Cities, he suggests, are a little like giant organisms. They often grow in the same exponential way. A map of lorry journeys looks a bit like a network of blood vessels. Cities also scale non-linearly. A city that is twice as populous as another does not have twice as much infrastructure and twice as much productivity. It has a bit less infrastructure than you would expect, and a bit more productivity per head (as well as more crime). Just as an elephant is a more efficient animal than a cat, big cities are more efficient than small ones. That is why people are drawn to them.

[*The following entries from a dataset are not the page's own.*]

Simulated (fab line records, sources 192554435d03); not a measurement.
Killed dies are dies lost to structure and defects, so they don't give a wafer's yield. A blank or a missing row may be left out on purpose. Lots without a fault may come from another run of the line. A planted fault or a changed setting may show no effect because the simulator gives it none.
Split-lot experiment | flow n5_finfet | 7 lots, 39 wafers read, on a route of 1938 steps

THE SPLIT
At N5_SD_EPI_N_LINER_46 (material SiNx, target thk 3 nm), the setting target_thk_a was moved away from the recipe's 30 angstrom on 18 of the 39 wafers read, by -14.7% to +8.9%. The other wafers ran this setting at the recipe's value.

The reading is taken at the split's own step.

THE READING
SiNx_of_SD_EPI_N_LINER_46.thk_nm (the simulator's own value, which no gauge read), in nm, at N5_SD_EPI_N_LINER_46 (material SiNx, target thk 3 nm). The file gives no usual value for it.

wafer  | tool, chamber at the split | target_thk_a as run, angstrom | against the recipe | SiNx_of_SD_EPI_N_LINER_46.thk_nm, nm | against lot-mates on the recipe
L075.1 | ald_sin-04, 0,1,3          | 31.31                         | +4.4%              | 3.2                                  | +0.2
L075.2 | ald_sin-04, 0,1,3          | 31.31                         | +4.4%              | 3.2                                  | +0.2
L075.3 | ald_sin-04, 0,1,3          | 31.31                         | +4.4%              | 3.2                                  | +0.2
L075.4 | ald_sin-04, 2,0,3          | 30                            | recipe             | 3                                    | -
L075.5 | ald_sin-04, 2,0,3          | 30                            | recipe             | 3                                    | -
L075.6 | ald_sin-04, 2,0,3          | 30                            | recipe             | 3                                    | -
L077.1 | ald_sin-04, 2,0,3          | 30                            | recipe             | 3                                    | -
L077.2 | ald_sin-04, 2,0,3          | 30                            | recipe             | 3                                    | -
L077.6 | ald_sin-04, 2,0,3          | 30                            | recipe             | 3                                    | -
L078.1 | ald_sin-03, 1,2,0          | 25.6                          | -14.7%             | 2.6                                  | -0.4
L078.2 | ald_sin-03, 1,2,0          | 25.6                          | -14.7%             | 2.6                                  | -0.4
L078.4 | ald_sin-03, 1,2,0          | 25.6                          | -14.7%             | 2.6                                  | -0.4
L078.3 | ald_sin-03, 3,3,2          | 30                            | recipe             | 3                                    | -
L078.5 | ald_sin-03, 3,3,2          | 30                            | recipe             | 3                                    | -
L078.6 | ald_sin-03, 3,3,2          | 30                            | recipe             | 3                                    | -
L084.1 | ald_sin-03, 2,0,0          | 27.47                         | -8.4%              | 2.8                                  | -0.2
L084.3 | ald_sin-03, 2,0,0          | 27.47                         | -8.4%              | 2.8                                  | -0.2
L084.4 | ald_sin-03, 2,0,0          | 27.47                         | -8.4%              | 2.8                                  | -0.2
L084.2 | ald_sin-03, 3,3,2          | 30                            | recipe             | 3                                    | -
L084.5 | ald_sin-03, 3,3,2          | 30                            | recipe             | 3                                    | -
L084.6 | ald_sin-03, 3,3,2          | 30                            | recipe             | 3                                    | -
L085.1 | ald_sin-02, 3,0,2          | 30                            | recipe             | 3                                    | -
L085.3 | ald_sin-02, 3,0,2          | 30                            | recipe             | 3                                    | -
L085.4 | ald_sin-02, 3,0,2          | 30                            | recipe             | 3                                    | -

他认为城市有点像庞大的生命体。它们通常以相同的指数方式发展。卡车的路线图看起来有点像血管网络。其实城市也符合非线性缩放,一座城市即使人口多出两倍,基础设施和生产率也不会增加两倍。基础设施数量比你估计的要少,而人均生产率(犯罪率也是)可能要多些。正如大象比猫更能干,大城市的效率比小城市更高。这就是人们向往大城市的原因。
Having charted these patterns, Mr West is not quite sure what to make of them. He suggests that urban planners should think of themselves as facilitators of fundamental natural processes. But how, exactly, should they do that? Like many urbanists, Mr West admires Jane Jacobs, who believed that cities such as her beloved New York should be left to evolve naturally rather than being tweaked by meddlesome planners. In fact New York is one of the world’s most rigorously planned cities. Its grid pattern was laid down when the city was just a small settlement on Manhattan’s southern tip.
虽然描绘出这些模式,但韦斯特先生不太确定该如何做。他认为城市规划者应当将自己看作基本自然过程的推动者。但是他们究竟该如何做呢?像许多城市学家一样,韦斯特先生崇拜简·雅各布斯。雅各布斯认为,像她所喜爱的纽约这样的城市一样应该自然而然地演变,而无需好事的规划人员去调整。实际上纽约是世界上规划最为严谨的城市之一。当这座城市还是曼哈顿南缘的一个小定居点时,它的网格布局就已经定下了。